Out of this process grew Wireless LINC, a partnership between Northern Community Investment Corp. (NCIC) and Littleton Area Development Corp. (LIDC).

Its plan is to build a six-county, 6,000-square-mile, open-access system across northern New Hampshire and Vermont.

Wireless LINC currently is in discussion with vendors to act as wireless Internet service providers, which will act as resellers of the signal to end-users.

“Customers will be able to choose who they get their service from,” Riviere said. “We believe this competition will drive better service and lower prices.”

“Our goal is not to compete with existing providers,” Joyce added. “We want to reach the last mile — people who receive only dial-up.”

The $12 million project will be funded through a combination of grants, federal earmarks and tax credits. To date, $2 million has been received for the New Hampshire portion, which has a total price tag of $4.7 million. The tax credits, issued through the Community Development Finance Authority, are available to any business that wants to buy them, Riviere said. Wireless LINC has $212,000 left to sell in 2007 and may receive another $500,000 in 2008.

Jon Freeman, executive director of NCIC, called the system “a transforming infrastructure, because it will profoundly impact opportunities for business growth, education, health care, first responders and those who live and visit the region.”

Veronica Francis, vice president of LIDC and owner of Notchnet, a Web design and hosting company, is excited about the implications of the project as well.

“Small businesses need broadband to operate,” Francis said. “We would see more high-tech businesses in the North Country if we had affordable, available broadband.”

Bruce Houghton, owner of the Skyline Music booking agency in Whitefield, echoed Francis’s thoughts.

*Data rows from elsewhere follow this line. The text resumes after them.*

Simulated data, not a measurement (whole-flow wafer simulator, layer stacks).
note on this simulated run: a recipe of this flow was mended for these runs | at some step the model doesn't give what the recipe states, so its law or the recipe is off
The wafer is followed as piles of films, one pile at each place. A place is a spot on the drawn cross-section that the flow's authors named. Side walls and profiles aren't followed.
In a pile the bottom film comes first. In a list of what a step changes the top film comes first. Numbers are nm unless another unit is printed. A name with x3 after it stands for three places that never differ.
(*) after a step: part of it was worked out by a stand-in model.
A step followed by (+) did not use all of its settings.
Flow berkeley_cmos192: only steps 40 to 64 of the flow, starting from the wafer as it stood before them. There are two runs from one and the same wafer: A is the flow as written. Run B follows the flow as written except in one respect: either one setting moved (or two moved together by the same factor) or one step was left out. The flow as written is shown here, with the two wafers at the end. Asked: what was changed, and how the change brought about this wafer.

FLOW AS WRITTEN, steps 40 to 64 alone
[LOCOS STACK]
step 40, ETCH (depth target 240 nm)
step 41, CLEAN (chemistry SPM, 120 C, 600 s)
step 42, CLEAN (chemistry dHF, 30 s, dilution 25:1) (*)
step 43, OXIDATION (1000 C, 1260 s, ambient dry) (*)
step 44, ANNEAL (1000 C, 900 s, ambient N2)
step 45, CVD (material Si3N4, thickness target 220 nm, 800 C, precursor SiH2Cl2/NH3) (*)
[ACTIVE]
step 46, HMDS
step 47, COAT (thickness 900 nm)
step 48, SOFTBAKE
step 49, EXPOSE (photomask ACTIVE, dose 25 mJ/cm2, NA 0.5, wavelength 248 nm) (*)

He moved his business from Jefferson because he was paying $800 per month for a T-1 line. “It was cheaper to buy another building and move my business,” he said. Skyline uses broadband to move contracts and promotional materials and to answer phones in distant offices in Portland, Maine, and Atlanta, Ga. All told, some 90 percent of Skyline’s European and Asian bookings are done via the Internet.

With four employees in Whitefield and six in other locations, Houghton said he sees opportunity for rural areas in access to technology. “Broadband is key to creating the jobs of the future,” he said.